Research talk:Monthly anonymous edits (2011)

From Meta, a Wikimedia project coordination wiki
Jump to navigation Jump to search


This research makes some assumptions about quality and number of edits. On criteria ranging from speed at which vandalism gets reverted to the number of unreferenced Biographies of living People and the number of typos the average quality of the pedia has been rising. Arguably this is crowding out new editors who are less likely to come across the typo or vandalism that in previous years would have been the error that lured them into editing. As for the number of edits needed to maintain quality due to change in the real world, my suspicion is that this is a tiny faction of the amout of editing that the pedia currently receives. at an editing arte of circa 10 million edits per 50 days the 3.6 million Wikipedia articles will benefit from an average of 9 or 10 edits per annum (though many of these will be to talkpages etc). Maintaining the existing quality level by updating articles as people die, elections happen and popular culture evolves is a small subset of those edits - maintaing quality by reverting vandalsim is probably much larger subset of the editing. WereSpielChequers 16:37, 29 June 2011 (UTC)Reply[reply]

I agree with your supposition that large revisions by IP editors are frequently vandalism. Small scale revisions can also be as minimal as removing the l from public in descriptions such as "public school". Analysing IP edits by frequently edited articles will almsot certainly result in an odd anomaly amonst some of our more popular pages as these will include some of the articles that are semiprotected - stopping IPs and new accounts from editing them. WereSpielChequers 17:18, 29 June 2011 (UTC)Reply[reply]

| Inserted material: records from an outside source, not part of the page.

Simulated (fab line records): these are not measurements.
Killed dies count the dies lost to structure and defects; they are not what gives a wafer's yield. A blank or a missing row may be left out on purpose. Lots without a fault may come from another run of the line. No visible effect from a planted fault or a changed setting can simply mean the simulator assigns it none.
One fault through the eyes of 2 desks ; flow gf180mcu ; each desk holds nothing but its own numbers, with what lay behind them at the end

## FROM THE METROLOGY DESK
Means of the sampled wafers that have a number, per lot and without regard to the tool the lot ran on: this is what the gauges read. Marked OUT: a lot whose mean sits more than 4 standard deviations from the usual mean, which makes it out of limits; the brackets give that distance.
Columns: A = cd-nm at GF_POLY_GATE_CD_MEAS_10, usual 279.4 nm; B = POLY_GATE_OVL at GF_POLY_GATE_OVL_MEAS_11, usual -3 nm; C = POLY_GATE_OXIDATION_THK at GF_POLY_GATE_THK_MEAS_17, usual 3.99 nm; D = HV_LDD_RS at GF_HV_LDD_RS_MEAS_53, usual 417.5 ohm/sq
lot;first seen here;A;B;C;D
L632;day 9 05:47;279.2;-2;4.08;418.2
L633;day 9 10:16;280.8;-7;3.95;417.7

There are a number of reasons that could explain the fall in IP editing, these include:

  1. Since IPs lost the right to create new articles there has been a drift from IP editing to logged in editing
  2. Many millions of IP addresses have now been blocked so users of those IPs need to log in.
  3. There is a theory that IP editing is a stage that new editors go through before they create accounts, so a decline in IP editing fits in with the general decline in Newbies.
  4. There is a theory that vandalism and typos encourage readers to edit and fix things. As AWB users deal with most typos, and anti vandal bots revert most vandalism pretty much in realtime so our readers are being crowded out from making such minor fixes.
  5. The increased efficacy of the edit filters is believed to be preventing much of the vandalism that would otherwise have occurred.

WereSpielChequers 17:18, 29 June 2011 (UTC)Reply[reply]

Edit Length[edit]

I find this astounding: ... the anonymous revisions spike at revisions of about 2500 bytes in length. Given that a byte is roughly one character, you're saying (if I understand you right) you're saying that the median anonymous edit is the addition of 2,500 characters of text. That's not my experience at all, and I've looked at tens of thousands of IP edits over the last five years. As support, I note that when I looked at Recent Changes, a moment ago, this is what I found for the sizes of the most recent ten IP edits: +27, +13, 0, -324, +83, -9,394 [blanking a section of an article], -6, 0, +159, +4. That's exactly what I'd suspect, and I invite you to do the same - or just do a histogram of the a snapshot of 100 recent IP edits, and the difference should be startling compared to your graphs.

I can only speculate that (a) if you separated out (say) the first five years of editing from the last five, you'd see a huge difference (long, anonymous additions were common in early years but almost totally absent in more recent years); or (b) the data used fails to distinguish between negative changes (say, blanking an entire article, which would be in the thousands of bytes of change) versus increasing the size of an article (a positive change), or (c) something else is very, very wrong with the data or its processing. -- John Broughton 17:19, 2 August 2011 (UTC)Reply[reply]

Looking at the graph, the spike is not the median at all, where did you read this? The result could still be considered strange, but b) is exactly how I understood data should be interpreted. --Nemo 16:30, 28 September 2011 (UTC)Reply[reply]


Declerambaul, could you add some URLs for the Open access and Open data nature of this project? You can add them directly to the project template with the open-data-url and open-access-url params. --EpochFail (talk) 22:54, 9 February 2017 (UTC)Reply[reply]